DeepSpeech model loading time - why is it so fast?

Something which is a pleasant surprise to me when using DeepSpeech is that the model loading time is extremely fast (instantiating the DeepSpeech Model from memory-mapped file).

Typically, I can get loading time in less than 20-30 milliseconds on a fairly standard cloud machine with non-SSD persistent disks.

I’m not a computer scientist and really have no understanding of memory-mapped files, but I’m wondering what allows the model to load so quickly, when the model file itself is ~190 mb? Surely the disk read speed is much lower than what the load time would suggest (it would need to be in the Gb/s). I’m also not seeing any lag upon the initial streaming recognition (which would suggest some sort of page fault lazy loading.

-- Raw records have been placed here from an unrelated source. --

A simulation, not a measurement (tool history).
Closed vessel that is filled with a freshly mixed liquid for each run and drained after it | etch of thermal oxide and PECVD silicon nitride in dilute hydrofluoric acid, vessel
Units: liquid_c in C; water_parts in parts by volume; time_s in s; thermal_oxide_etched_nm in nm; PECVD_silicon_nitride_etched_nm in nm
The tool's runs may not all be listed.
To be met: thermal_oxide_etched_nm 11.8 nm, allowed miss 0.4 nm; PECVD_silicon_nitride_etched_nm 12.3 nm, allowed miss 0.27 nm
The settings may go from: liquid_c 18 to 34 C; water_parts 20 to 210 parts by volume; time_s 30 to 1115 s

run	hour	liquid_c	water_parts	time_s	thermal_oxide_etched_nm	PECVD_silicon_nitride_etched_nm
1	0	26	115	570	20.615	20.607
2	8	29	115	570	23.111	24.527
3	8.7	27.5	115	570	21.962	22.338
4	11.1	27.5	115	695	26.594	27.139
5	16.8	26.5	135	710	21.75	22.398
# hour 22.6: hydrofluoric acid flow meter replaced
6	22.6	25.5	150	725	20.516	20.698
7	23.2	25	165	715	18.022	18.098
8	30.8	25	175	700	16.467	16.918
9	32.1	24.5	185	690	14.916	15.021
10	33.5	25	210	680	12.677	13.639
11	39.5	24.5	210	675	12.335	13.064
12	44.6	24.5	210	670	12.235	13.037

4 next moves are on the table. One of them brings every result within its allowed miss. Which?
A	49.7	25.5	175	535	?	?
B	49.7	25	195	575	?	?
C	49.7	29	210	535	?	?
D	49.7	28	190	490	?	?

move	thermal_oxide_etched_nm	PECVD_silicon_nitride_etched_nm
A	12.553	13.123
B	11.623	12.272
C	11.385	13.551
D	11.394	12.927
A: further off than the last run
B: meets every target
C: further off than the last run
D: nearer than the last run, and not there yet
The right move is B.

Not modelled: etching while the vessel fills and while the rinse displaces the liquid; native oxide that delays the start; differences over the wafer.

Any disk I/O, or OS expert can offer some explanation of this?

Thanks, I did read the wikipedia entry, and understand the ‘lazy-loading’ part. One thing I failed to mention in my initial question is that I also profiled the initial streaming recognize timing (first chunk of 320 ms audio), I was expecting that if the model is being read from disk as the location is being accessed, upon the first computation through the graph, there will be significant delays. However I did not see any additional lag.

Is it the case that the actual ‘read’ of the model is much less than what the file size suggest (190mb)?
I read about the heap usage here https://hacks.mozilla.org/2018/09/speech-recognition-deepspeech/ of only 20mb, maybe this explains parts of it.

I’m asking these questions because I’m curious to see if the model loading can scale to tens or hundreds of models on a single machine without pre-loading them into memory. For example, if I have 50 custom trained models, and I’d like to serve all of them in real time (when the streaming request comes in), the best case scenario is that there is no model loading and initial lag. My testing so far suggests that this is entirely possible, just want to know if I’m missing something or if there are pitfalls.

You should take a look at TensorFlow itself, we are relying on their capabilties to mmap efficiently, and this is why there is the convert_graphdef usage to adapt protocolbuffer file to be mmap efficient.

That depends on how much memory you have, I guess.